The total number of applicants approved since MM2H was launched in 2002 is believed to be over 48,000. Based on reports, about one-third of the successful applications under MM2H are from China, followed by Japan (11%) and Bangladesh at just below 10%.

A top official from the Ministry of Tourism, Arts and Culture had said that in 2019 alone, they received 7,904 applications, which is the highest since 2012. More than 35% of the applicants were from China.

It prompted comments by firms offering migration services to describe MM2H as the most popular long-term visa by investment programme for people from mainland China. It surpasses applications from the people there to the US under a similar visa by investment programme.

Some of the advantages of MM2H are the option to invest in real estate, long-term visas for spouses, their parents and children, and education opportunities. The successful applicants can co-invest in businesses as long as they are not the principal partner.

The MM2H programme was put under review during the Pakatan Harapan rule and reactivated last month with a set of more stringent guidelines. It is also no longer handled by the Ministry of Tourism, Arts and Culture but has been placed under the watch of the Ministry of Home Affairs.

The tightening of the requirements has raised concerns that it will result in fewer applicants for MM2H, an outflow of funds and fewer people willing to invest in real estate. Among those who have called on the guidelines to be less stringent is the Sultan of Johor.

Johor is, incidentally, the state where there are several developers from China with large projects that are doing very poorly in terms of sales. Despite the steep discount in prices, the take-up rates have not been encouraging, more so with purchasers from China drying up.

But is MM2H bringing about the desired impact on the economy as a whole?

It does not seem to be the case. Those who are pushing hard for a more relaxed set of guidelines are property developers. With MM2H, they have a wider pool of prospective buyers.

However, the low number of people approved under the programme suggests that the pool of buyers is not very large as compared to the huge number of unsold high-end condominiums and service apartments.

In a nutshell, more-relaxed MM2H rules would not necessarily resolve the problems faced by developers holding the large inventories.

Some quarters contend that the stricter MM2H rules on could result in an outflow of funds. Even if there was any outflow, the amount in question is less than RM1 billion. It would not cause a dent in the financial system.

According to Minister of Home Affairs Datuk Seri Hamzah Zainudin, the guidelines have been revised to raise the bar, to attract higher-quality applicants.

Among the new criteria is the requirement to have a monthly offshore income of RM40,000, which is almost US$10,000.

The downside to the requirement is that not many earning that kind of money would want a long-term multi-entry visa to Malaysia. But on the brighter side, MM2H will only be available to the high-net-worth individuals and skilled labour who will add value to the existing workforce at large.

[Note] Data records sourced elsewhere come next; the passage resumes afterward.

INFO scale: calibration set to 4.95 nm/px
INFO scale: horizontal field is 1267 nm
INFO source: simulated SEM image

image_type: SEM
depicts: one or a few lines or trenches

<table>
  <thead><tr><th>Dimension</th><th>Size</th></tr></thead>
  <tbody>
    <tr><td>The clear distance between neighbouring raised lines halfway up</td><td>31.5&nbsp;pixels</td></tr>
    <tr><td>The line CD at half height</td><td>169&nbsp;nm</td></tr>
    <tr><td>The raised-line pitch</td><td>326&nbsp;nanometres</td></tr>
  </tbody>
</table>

According to studies, the wages of local people in countries that see large immigration of skilled labour tend to rise. In contrast, the country that suffers from emigration of skilled labour and talent tends to see lower wages of those who remain.

Malaysia is a classic case of the latter. Every year, hundreds of skilled and talented Malaysians emigrate to other countries. There are no official records of the number of people who have left the country.

What we are left with is a large number of foreign immigrants coming here on work visas to undertake low-skill and labour-intensive jobs. The wages of the foreign workers by and large are low and, consequently, that has an impact on the wages of the general population.

Programmes such as MM2H are not effective in countries such as Malaysia where the borders are porous, there are many undocumented workers staying for the long term and where policing is not effective.

Smaller countries in the Caribbean and Pacific Islands where there is little economic activity other than tourism have benefitted from programmes offering citizenship in return for a small investment.

One of the earliest to offer citizenship by investment was Saint Kitts and Nevis, where one pays US$250,000 for a passport. The money goes towards reducing the country’s debt and improving its fiscal position. The contribution towards the economy is significant.

But the downside is that it adds to an infrastructure and property bubble and poses a higher risk for the financial system should there be a drop in the number of people wanting a passport in return for an investment.

Another downside to programmes such as MM2H is governance and security risk. It is not without reason that Hamzah had said that the current relaxed regulations have attracted those involved in illegal activities such as money laundering.

And Malaysia, for one, is well aware of fugitives who have taken advantage of the “citizenship and passport in return for investment” schemes to evade authorities.

One of the passport holders of the Saint Kitts and Nevis programme is Malaysian fugitive, Jho Low, a close associate of former prime minister Datuk Seri Najib Razak. He was reported to have travelled around the world on that passport even after the Malaysian government revoked his documents.

Low’s accomplices also seem to have vanished from the face of the earth and not come back to face charges on the billions siphoned out of 1Malaysia Development Bhd.

For all its benefit to the nation, we do not want MM2H to gain notoriety as an official travel ticket for criminals too. If it does, that reputation would be hard to repair.